This is an archived snapshot of W3C's public bugzilla bug tracker, decommissioned in April 2019. Please see the home page for more details.

Bug 12076 - <video> Recast WebVTT parser so that it first does line breaking then handles each line, instead of being character-oriented
Summary: <video> Recast WebVTT parser so that it first does line breaking then handles...
Alias: None
Product: WHATWG
Classification: Unclassified
Component: HTML (show other bugs)
Version: unspecified
Hardware: Other other
: P5 trivial
Target Milestone: Unsorted
Assignee: contributor
QA Contact: contributor
Depends on:
Reported: 2011-02-15 09:27 UTC by contributor
Modified: 2012-07-18 18:40 UTC (History)
7 users (show)

See Also:


Description contributor 2011-02-15 09:27:31 UTC

Wishlist: line-based parser

Posted from:
Comment 1 Philip Jägenstedt 2011-02-15 09:44:56 UTC
I'm calling this a wishlist item because it is editorial. Still, here's my reasoning:

When I made a JavaScript implementation of the earlier WebSRT parser, I found it quite hard to follow the steps because of how handling of CRLF is sprinkled all over, and even found a spec bug related to it (fixed already). Of course the spec should be precise down to every single byte what should happen, but I'm hoping that could happen with a line-based parser as well.

If it's not obvious, by a line-based parser I mean one which operates on the input and generates lines for a second step. This wouldn't harm streaming, because AFAICT no cues will be output from the parser before CRLF or EOF is encountered anyway.

I dare say this makes it more likely that implementations of WebVTT in high-level languages like JavaScript and Python will actually follow the spec, since operating on lines is quite easier to understand for a format like WebVTT. If you go and look for random SRT parsers, I think you'll find that most work like this. (The ones I've written do anyway.)
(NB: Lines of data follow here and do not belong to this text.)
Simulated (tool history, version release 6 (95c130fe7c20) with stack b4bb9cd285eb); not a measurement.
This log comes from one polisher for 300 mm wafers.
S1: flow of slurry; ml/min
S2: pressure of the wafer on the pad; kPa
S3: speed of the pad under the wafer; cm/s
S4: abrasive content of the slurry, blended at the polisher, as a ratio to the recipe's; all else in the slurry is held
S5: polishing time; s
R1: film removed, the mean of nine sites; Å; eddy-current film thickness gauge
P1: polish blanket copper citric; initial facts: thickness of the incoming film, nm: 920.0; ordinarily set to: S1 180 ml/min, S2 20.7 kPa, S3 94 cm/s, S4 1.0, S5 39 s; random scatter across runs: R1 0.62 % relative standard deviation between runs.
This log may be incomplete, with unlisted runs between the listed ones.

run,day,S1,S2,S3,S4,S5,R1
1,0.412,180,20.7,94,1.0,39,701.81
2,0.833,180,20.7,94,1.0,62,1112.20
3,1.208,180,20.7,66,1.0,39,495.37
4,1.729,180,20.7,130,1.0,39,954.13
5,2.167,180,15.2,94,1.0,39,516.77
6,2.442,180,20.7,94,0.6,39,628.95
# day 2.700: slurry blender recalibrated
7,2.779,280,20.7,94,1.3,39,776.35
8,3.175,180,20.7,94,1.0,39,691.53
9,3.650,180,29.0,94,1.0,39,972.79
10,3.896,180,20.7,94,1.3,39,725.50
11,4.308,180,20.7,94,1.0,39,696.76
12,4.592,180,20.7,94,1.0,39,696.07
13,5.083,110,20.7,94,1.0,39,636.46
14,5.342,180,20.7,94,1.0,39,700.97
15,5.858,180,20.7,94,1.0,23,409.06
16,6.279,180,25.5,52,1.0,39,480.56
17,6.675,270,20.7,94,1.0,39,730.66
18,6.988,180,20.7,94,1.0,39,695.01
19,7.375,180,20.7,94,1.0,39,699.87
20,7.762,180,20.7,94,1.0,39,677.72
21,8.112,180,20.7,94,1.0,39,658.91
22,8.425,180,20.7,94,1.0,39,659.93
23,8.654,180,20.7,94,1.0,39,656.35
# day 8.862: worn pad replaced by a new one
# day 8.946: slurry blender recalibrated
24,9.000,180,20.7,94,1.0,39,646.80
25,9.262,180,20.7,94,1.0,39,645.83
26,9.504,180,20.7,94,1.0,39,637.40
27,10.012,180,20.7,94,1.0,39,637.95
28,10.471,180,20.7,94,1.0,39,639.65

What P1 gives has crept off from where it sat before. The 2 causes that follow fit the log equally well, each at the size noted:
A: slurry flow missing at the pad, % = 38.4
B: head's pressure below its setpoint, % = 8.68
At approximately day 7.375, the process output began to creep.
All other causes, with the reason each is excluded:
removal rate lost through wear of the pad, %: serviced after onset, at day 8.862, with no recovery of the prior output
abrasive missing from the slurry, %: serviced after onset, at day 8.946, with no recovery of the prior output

The spec is already mostly line-based, I'm just suggesting that the line-splitting be separated out from the rest to improve readability. Do as you will.
Comment 2 Philip Jägenstedt 2011-02-15 09:45:40 UTC
Oh yeah, it'd be simple to add line-based comments to such a parser, too.
Comment 3 Ian 'Hixie' Hickson 2011-05-05 08:21:24 UTC
This would be a lot of risky work for minimal gain, IMHO.
Comment 4 Philip Jägenstedt 2011-05-05 09:22:04 UTC
Risky in what sense? There's no existing content or implementations to break.
Comment 5 Ian 'Hixie' Hickson 2011-06-02 00:38:00 UTC
Risky in the sense that I'm almost certain to screw it up and spend hours spread over many days trying to fix it.
Comment 6 Ian 'Hixie' Hickson 2011-06-02 23:47:15 UTC
Let me keep this on my radar for a bit longer, in case I come across a stronger rationale for doing this. Currently though I'm leaning towards not changing this. It would be a lot of effort for minimal gain, and the opportunity cost would thus be high.
Comment 7 Philip Jägenstedt 2011-09-11 16:03:21 UTC
Comments from the Open Video Conference, with implementors of Opera, Firefox,
Chrome and Safari discussing WebVTT:

At this point of implementation we don't care about this any longer, closing this bug.